Monday, October 19, 2015

The Russian Language Does Not Belong to the Russian State, Shtepa Points Out



Paul Goble

            Staunton, October 19 – One of the most memorable passages of Solzhenitsyn’s “One Day in the Life of Ivan Denisovich” is when one GULAG inmate explains to another that Moscow has decided what time it is regardless of where the sun is located in the sky, prompting the latter to speculate that the Soviet state controls even the movements of heavenly bodies.

            The reaction of some Russians to the award of the Nobel Prize for literature to Belarusian writer Svetlana Alexievich brings that to mind because many in Moscow at least argued that even though she writes in Russian, she is not a “Russian” writer because of her rejection of Muscovite imperialism.

            The assumption underlying such comments is that the Russian language belongs to the Russian state and should be used only for its purposes, an absurdity which arises out of Muscovite history and one that must be rejected not only by others but by Russians themselves, according to Vadim Shtepa.

            The Russian regionalist writer says that attacks on Alexievich and the Nobel committee “reached a climax reminiscent of Soviet times, akin to the kind of ‘condemnation’ Boris Pasternak and Alexander Solzhenitsyn received” because “their works didn’t fit the ideological canons of the time” (intersectionproject.eu/ru/article/russia-world/russkiy-ne-rossiyskiy).

            Pasternak and Solzhenitsyn, of course, challenged Soviet doctrine. Alexievich challenges “imperial patriotism,” an as yet unpublic but already “officially imposed” doctrine of the Moscow-centered. Anyone who challenges that by focusing not on imperial glory but “the tragedies of ‘little people’ is thus beyond the pale.

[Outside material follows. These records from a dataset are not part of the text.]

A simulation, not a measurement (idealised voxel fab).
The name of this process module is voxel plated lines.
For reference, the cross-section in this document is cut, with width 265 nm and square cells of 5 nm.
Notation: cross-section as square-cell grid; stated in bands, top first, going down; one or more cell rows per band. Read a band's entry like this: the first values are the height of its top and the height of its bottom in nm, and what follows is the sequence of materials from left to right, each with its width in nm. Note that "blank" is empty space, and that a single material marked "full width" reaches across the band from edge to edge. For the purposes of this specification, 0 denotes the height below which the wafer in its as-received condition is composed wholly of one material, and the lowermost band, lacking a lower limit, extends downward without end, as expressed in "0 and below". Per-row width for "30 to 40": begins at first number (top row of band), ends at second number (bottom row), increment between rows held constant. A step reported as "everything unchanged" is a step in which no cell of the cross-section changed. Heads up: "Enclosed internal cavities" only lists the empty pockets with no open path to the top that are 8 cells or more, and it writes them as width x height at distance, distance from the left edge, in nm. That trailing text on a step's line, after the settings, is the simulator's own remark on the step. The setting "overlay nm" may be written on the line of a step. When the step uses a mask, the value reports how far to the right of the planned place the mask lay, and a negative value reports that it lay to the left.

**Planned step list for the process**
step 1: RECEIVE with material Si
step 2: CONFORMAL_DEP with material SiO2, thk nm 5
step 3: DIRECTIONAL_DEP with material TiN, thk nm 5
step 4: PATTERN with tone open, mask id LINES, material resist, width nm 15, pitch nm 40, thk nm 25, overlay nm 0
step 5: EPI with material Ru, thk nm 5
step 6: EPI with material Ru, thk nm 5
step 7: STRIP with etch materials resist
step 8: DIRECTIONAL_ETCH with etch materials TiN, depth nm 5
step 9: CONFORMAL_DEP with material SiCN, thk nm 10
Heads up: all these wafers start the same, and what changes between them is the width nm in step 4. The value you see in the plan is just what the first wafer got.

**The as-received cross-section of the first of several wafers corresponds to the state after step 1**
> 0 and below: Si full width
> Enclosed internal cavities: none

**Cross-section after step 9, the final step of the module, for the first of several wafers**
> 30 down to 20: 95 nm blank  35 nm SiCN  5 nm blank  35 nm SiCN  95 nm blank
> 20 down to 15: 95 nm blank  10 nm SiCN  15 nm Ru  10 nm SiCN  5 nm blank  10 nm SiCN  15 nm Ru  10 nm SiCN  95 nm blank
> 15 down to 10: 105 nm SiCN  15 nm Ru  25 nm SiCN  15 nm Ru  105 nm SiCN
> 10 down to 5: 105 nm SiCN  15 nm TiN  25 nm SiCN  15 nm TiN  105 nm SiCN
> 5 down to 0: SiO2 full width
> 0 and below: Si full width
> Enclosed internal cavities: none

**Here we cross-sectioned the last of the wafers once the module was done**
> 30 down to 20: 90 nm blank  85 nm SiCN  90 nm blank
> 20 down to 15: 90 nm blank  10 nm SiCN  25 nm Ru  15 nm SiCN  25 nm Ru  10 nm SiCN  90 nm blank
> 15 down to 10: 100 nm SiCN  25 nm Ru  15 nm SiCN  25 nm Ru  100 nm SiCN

            Still worse from this perspective, Alexievich is “not a citizen of Russia.” Instead, she “was born in Ukraine, lives in Belarus and writes in Russia,” a combination that one might think would make her the embodiment of the unity of the three East Slavic peoples Moscow ideologists are usually delighted to emphasize.

            But not in her case. Instead, “she is accused of ‘Russophobia,’ something that may appear “strange and absurd” until one recognizes that this term “is employed in contemporary propaganda not to refer to a nation but to a state of being.” Thus anyone critical of the Russian state and its policies is a Russophobe whatever language he or she write in.

In this way, he suggests, the Russian state “arrogates to itself the right to speak on behalf of all Russian culture, even though the Russian Federation arose only in 1991 and many literary works in Russian were written abroad, beyond both its historical and geographical borders.” And that has the effect of distorting that culture into “hack propaganda.”

A related misconception is the notion that “the Russian language belongs to the Russian state” and that the Russian state can and must defend it anywhere – albeit this is a highly selective defense depending on political considerations. Thus, Latvia which does a lot for Russian language instruction is attacked, while Turkmenistan which doesn’t.

More generally, Shtepa writes, the Russian language was used historically as “a tool for the expansion of empire,” one used to Russify non-Russians. In the 19th century, the tsars “tried to ban Ukrainian and Belarusian.” This is echoed today in comments by some Moscow propagandists that “Ukrainian was ‘invented by the Austro-Hungarian General Staff.”

Moscow has also retained elements of this forced Russification approach, requiring for example that all languages within Russia must use the Cyrillic alphabet “in order to gain official status. That is, Shtepa says, “a blatant suppression of the laws of linguistics in favor of the interests of imperial unification.”

Not surprisingly this has a negative impact on and is opposed by many non-Russians who have “a natural desire to maintain their own cultural identities.”  But however “paradoxical” it may seem, “Russians have not gained anything from this imperial Russification.” Instead, they have become among the biggest losers.

In his native Karelia, Shtepa points out, Karlian has been almost completely “liquidated,” but so too have been the various dialects hitherto spoken by Russians there. These dialects have been deemed “’incompatible with the norms of the Russian language’” and “Muscovite spelling and pronunciation have been proclaimed the only ‘norms’ recognized by the state.”

No other major world language is so state-centered. Great Britain “doesn’t dictate any single globally binding set of rules for English.” It accepts the diversity of English in the US, Australia, and elsewhere. “Germany doesn’t try to make German its ‘property.” And Latin American nations would be shocked if Spain tried to “impose common linguistic norms.”

Russian must be freed from Russia’s use of it “as a tool of imperial policy,” and indeed, Ukraine could help trigger that. There, “Russian is still associated with Russia,” but only because of Russian propaganda. “To reject Russian as a result would be analogous to American revolutionaries rejecting English because the British army spoke it.”

The awarding of a Nobel prize to a Russian-speaking, non-Russian writer is in fact a recognition of the global role of the Russian language” and highlights the fact that the language belongs to people and not the state, Shtepa says. Indeed, it could lead to the promotion of independent Russian-langauge media outlets in Europe that would triumph over Moscow’s imperial propaganda.